MOTORING NEWS - While most people ensure they are protected from the cold, many forget about their vehicles, but these valuable assets also need some care against the elements.
To ensure that your vehicle and your driving skills are winter-ready, here are some tips to keep you safe and moving during the colder months courtesy of Elton Olivier, owner of the Victoria Driving School in George and the Automobile Association.
Olivier has been involved in driver training for 15 years and represented South Africa at the 2008 Driver of the Year competition in Italy.
Car batteries tend to give more problems during winter because the starter draws increased amps to crank a cold engine.
- Check the water (electrolyte) level - it must cover the fluid plates.
- Keep your car battery clean by wiping the terminals with warm (not hot) soapy water and remove any acid or dirt build-up, which could cause the battery to self-discharge quicker.
- Secure your car battery properly.
- Charge your car battery regularly. Take a one-hour drive every week to ensure maximum lifespan.
- Make sure that you switch off all other devices in your vehicle when parking for the night. This includes the air conditioner, radio, lights, seat warmers, windscreen wipers, and demisters. In cold weather, a fully charged car battery provides less than half the power it does in warm weather.
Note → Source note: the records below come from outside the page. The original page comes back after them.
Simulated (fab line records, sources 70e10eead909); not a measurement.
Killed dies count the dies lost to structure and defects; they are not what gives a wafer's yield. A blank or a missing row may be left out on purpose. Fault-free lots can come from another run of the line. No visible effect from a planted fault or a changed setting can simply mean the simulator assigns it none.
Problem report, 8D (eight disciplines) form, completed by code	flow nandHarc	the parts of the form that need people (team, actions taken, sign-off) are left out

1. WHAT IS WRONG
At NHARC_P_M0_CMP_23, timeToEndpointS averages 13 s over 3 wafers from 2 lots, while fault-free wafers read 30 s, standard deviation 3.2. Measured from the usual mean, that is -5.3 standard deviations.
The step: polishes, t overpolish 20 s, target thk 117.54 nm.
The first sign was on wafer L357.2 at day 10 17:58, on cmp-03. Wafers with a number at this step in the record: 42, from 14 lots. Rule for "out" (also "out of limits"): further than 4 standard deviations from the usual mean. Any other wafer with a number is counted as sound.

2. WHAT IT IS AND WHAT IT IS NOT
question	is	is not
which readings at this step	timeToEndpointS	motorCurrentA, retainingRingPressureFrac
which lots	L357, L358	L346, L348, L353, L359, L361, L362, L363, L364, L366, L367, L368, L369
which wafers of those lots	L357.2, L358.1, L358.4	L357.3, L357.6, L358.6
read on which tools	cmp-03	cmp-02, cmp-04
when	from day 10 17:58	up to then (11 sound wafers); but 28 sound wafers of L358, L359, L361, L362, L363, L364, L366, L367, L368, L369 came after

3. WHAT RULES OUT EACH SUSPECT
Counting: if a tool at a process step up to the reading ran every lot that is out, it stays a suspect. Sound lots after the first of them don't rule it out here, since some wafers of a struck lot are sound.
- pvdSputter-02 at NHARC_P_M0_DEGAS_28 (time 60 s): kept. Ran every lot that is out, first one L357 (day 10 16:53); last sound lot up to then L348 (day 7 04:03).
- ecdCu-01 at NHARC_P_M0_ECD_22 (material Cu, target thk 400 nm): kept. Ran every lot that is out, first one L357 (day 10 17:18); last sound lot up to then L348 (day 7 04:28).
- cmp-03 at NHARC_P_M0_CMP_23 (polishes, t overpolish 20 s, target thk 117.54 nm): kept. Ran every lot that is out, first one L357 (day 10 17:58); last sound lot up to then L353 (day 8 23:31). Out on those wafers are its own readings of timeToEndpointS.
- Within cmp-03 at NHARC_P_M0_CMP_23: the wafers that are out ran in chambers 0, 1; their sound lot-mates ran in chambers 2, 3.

- Check the alternator belts - a loose alternator belt is a common cause of battery failure.
- Service your car. Keeping your car's service history up to date will extend the battery's life.
If you struggle to start your vehicle, do not crank the engine continuously, as this may damage the starter, car battery, and other electronic components.
The average car battery lasts between two and five years when kept in good condition. Keep a record of your battery's age, and replace it when it starts getting old.
Battery life is also determined by the temperature, humidity and evaporation where you live.
Always ensure your tyres are in a good condition. The danger of worn tyres will be multiplied in wet and icy weather. Check that your tyres are inflated to the correct pressure to ensure optimal road holding and tyre life.
The law says your tyres must have at least a one-millimetre tread. Some tyres have tread wear indicators in the tread pattern to show when the tread depth is less than 1,6mm. In these cases, if the tread is level with the indicators, the tyre must be replaced as it is considered unroadworthy.
Your insurance policy may also require that your car is roadworthy before you drive it, and worn tyres may void that condition.
Keep your following distance - especially when it's icy, misty, or wet.
Windscreens and wipers
If your car is parked outside overnight, you may have a layer of frost on the windscreen when it gets really cold. Don't use warm water to clean this layer, as your windscreen may crack. Instead, use a scraper (an old credit card will do the trick) to remove the ice. Using the air-conditioner to demist the interior of the car will also help.
Avoid using the windscreen sprayers when driving in cold conditions as the water from the reservoir will freeze onto the windscreen, and the wipers will not be able to clear the ice.
Importantly, check the condition of your wiper blades and replace them if needed, and avoid cleaning mud and soil from the windscreen with the wipers as these can scratch the glass.